Happy Monday! Before I explain what "full disclosure" I speak of, I just want to remind everyone about the great
Giveaway I have going on RIGHT NOW! Blogger was randomly angry last week and deleted a bunch of comments, so if you commented, it might be gone!
Now, on to full disclosure. When you start a blog, you basically agree to put yourself out there for (hopefully) a lot of people to see. Perhaps you can inspire some people, show people what you can do and have an online journal for your thoughts and projects. This post will not inspire you. But it will make you laugh...at me. I love my readers (and I love myself enough to laugh at myself), so here is full disclosure - cake style.
In the past year plus that I have had this blog, I have improved my baking skills. I can pipe icing on cupcakes with beautiful swirls, flood cookies with royal icing, and kill some chocolate chip cookies. People have actually paid me for cupcakes and cookies to bring to their events! Apparently, the one thing I can't do? Make a pretty layer cake. Oh...and spell. I apparently can't spell.
This past weekend we celebrated my good friend Hillary's birthday, and my job was to make a cake. I decided to make a delicious carrot cake. This recipe was given to me by friend Ginger several years ago, and it should be called "Carrot Cake on Crack." It's that good.
So, I think I'm hot stuff, and decide to whip up a layer cake for the first time. Here's the outcome....the ugliest cake in the world, and keeping with the full disclosure, I am not even going to edit the pictures.
I make my carrot cake with love and dedication, and decide to pipe on some orange frosting to go with the "carrot" theme. I write the word "Surprise" on the cake, since it was supposed to be a surprise party but got ruined. A little irony, if you will. I know the cake isn't pretty, but whatev. Picture this scene: I bring in my biggest supporter, Mr. Fo.
Me: "It's not that ugly, right Stu? Is it the ugliest cake in the world? Should I destroy it?"
Mr. Fo: " Umm, you spelled Surprise wrong."

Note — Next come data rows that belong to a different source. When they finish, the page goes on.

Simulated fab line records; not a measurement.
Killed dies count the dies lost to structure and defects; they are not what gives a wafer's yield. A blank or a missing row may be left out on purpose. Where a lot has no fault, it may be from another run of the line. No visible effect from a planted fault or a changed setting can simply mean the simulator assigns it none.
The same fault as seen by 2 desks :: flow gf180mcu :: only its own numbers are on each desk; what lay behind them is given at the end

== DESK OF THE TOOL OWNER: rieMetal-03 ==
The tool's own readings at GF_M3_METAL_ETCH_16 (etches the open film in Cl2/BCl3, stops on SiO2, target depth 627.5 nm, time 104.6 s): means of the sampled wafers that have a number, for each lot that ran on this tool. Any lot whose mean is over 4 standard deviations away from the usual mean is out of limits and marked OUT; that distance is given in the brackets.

Me: "No I didn't you idiot!"
Mr. Fo: "Sooo-Prise?" (Picture this for the rest of the night)
I'm going to defend myself briefly and say that I am typically a good speller, which is what makes this unfortunate. Oh, and the fact that frosting a crumbly layer cake with homemade cream cheese frosting is near impossible. Kudos to all you cake folks. Just when you think the cake can't get any worse, Mr. Fo says: "You should add a "little r" so that people know that YOU KNOW that you spelled it wrong." So, I add a correction, but I had used all the orange icing and all I had was a leftover tube of black in the pantry. So, now it's an ugly, misspelled, Halloween cake. You know, black and orange. Halloween colors.
After getting a few good belly laughs out of the way, my friends and I tried the cake. It may have been ugly, but man it was delicious.Maybe the uglier it is the better it tastes?
Apologies to the following: My parents, who spent god knows how much on my education to have me misspell a simple world and then feature it on my blog and my father-in-law and sister-in-law who pride themselves on their grammatical and spelling skills.
I hope you have a "SURPRISINGLY" good Monday.